Out of the range of Democratic reactions to the Republican victory on CAFTA, that of Rep. Robert Brady (Pa.) might be the most unusual.

“I respect the discipline,” Brady said of the Republican arm-twisting that eeked out a two-vote victory on the Central American trade pact. “Unless and until we get that type of discipline, I don’t know how we can win back the House.”

That sentiment may not be popular in the Caucus, but it highlights a hurdle facing Democrats as they try to regain seats in the midterm elections: To topple Majority LeaderTom DeLay (R-Texas) and the conservatives who rose to power with him, they will need to adopt the hard-charging tactics the GOP used to sweep them from power more than a decade ago.

Already, Democrats see encouraging parallels to the summer of 1993, when Republicans were busy plotting their electoral tidal wave. Now, as then, public confidence in Congress is bottoming out; a cloud of ethics charges hangs over the chamber and the minority party has presented united opposition to significant pieces of the majority’s agenda.

But now, as then, the minority is divided over how to plot its course. In 1994, despite an abundance of examples feeding the public perception that Congress had gotten too cozy with special interests, GOP leaders urged caution. They worried that playing up ethics charges facing Democrats would damage the institution, and that a non-inconsequential number of Republicans were caught up in the Bank scandal.

It took a relative backbencher, then-Rep. Newt Gingrich (R-Ga.), to lead an insurgency of young conservatives who made reform a centerpiece of the party’s message.

This time around, with Rep. Rahm Emanuel (Ill.) as chairman of the Democratic Congressional Campaign Committee, Democrats say they have in the ranks of their leadership a young bulldog on ethics to lead the charge.
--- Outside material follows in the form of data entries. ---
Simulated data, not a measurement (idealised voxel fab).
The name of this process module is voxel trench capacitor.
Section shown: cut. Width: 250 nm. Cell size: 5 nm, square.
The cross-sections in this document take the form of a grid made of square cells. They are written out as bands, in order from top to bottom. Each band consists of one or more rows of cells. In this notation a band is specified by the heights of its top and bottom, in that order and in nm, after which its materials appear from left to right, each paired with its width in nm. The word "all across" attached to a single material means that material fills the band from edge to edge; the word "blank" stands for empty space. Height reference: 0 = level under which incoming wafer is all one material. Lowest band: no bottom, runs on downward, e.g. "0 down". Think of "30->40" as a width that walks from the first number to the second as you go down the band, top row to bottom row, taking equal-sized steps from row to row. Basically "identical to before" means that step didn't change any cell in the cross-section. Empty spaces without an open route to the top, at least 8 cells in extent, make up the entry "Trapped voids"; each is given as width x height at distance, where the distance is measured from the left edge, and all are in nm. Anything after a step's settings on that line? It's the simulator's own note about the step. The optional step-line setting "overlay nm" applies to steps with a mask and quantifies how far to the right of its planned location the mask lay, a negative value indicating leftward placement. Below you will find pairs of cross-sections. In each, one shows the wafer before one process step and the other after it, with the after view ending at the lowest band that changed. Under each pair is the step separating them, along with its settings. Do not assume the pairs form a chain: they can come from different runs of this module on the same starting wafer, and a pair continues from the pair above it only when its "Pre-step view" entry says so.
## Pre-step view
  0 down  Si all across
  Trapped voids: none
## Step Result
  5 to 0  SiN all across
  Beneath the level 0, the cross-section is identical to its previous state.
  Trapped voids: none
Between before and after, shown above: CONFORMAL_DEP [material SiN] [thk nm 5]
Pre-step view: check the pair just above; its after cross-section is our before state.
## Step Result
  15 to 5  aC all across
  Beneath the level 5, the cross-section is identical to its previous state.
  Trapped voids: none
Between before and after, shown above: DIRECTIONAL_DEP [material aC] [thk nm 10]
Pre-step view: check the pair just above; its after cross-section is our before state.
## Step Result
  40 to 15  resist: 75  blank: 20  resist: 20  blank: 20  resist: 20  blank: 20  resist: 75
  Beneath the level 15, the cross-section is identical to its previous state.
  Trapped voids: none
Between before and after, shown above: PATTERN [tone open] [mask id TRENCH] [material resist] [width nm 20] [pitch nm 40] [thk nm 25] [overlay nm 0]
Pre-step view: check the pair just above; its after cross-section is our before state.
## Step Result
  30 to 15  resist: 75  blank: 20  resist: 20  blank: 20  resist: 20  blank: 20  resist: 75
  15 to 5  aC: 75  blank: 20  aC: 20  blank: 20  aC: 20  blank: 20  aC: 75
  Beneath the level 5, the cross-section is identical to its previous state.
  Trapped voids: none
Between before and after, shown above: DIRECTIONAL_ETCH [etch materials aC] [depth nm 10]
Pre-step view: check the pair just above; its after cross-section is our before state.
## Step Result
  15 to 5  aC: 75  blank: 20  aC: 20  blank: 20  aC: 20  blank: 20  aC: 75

“The brunt of the message is holding these Members accountable — not in every case specifically on ethics, but for not working on behalf of their districts,” said DCCC spokeswoman Sarah Feinberg. “So many of these Republican Members have made their priority falling in line behind Republican leadership, doing whatever Tom DeLay told them to do, or what their business lobbyist friends told them to do.”

Based on the ethics problems dogging some Democrats, an ethics-based attack would amount to “throwing stones in glass houses,” said Carl Forti, spokesman for the National Republican Congressional Committee.

“When you have Democratic Members of Congress whose homes are raided by the FBI, that doesn’t look good,” said Forti, referring to the recent raid on the home of Rep. William Jefferson (D-La.). “I don’t know how [Democrats] are going to be able to argue with a straight face Republicans are the bad guys when that’s going on.” Democrats note that federal investigators also raided Rep. Duke Cunningham’s (R-Calif.) home recently.

In 1994, though, the threat of collateral damage to fellow Republicans facing ethics problems did not stop Gingrich from putting reform front and center. Indeed, Gingrich and some close friends were implicated in the House Bank scandal.

In an apparent mirror of the split facing Republicans, Democrats this year have been slow to rally behind reform measures.

Three bills introduced by Democrats this spring to overhaul lobbying regulations have attracted exclusively Democratic support, but some prominent signatures remain absent, including those of Minority Whip Steny Hoyer (Md.) and Rep. James Clyburn (S.C.), vice chairman of the Democratic Caucus.

Some Democrats not yet on board have said they have stayed away due to substantive concerns with the bill, rather than any broader consideration of strategy. But several sources close to House Democrats said a significant number of moderates believe the party should keep its focus on issues closer to home for voters, such as the Iraq war and soaring gas prices.

“You have a whole group of Members who want to make more out of policy issues,” said one source with ties to the Democratic leadership. “They think there’s plenty to criticize the Republicans on, starting with Social Security and health care costs.”

However, the two approaches may not conflict, the source added. “The question is: Which voice becomes louder?”

Lending volume to the calls for reform will be an array of left-leaning interest groups that have proliferated in the past decade.

“Public-interest groups are seizing the opportunity created by the House lobbying scandal to help people see that we don’t have to tolerate a corrupt Congress,” said Mike Casey, director of Campaign for a Cleaner Congress. “The lobbyists don’t have to run everything, and their influence can be sharply reduced. It’s just a matter of anger, will and opportunity.”

Casey and a host of like-minded groups are dedicated to either pushing their prescriptions for reform or highlighting the need for it by targeting Members they think have sold out.

Campaign for America’s Future, a liberal organization, has focused most of its fire on Republicans, running ads in the districts of Reps. DeLay, Jim McCrery (La.), Cunningham and Bob Ney (Ohio). But it also has shown a willingness to take on Democrats, recently accusing Rep. John Tanner (Tenn.) of taking campaign contributions from Wal-Mart and then voting against a measure that would have closed a child-labor loophole for the retailer.

CAF Deputy Director Ellen Miller said her group doesn’t “do politics.” And while she added CAF will not be active in specific races in 2006, she called this “the most corrupt Congress I have ever seen.”

“The Republican class of 1994 came to Washington to clean it up but stayed to corrupt it, or be corrupted,” she said.

Democrats hoping to stage their own version of the 1994 sweep should look at parallels to a more recent election, NRCC’s Forti said.

In 1998, Republicans hoped to capitalize on sixth-year restlessness about Bill Clinton’s presidency and his personal missteps by making the election a referendum on his performance.

“Our message bombed,” Forti said. “And everyone in the world knew what Bill Clinton did in the Oval Office. That showed it’s very difficult to nationalize House races, and that people knew their Congressman — and their Congressman was not Bill Clinton.”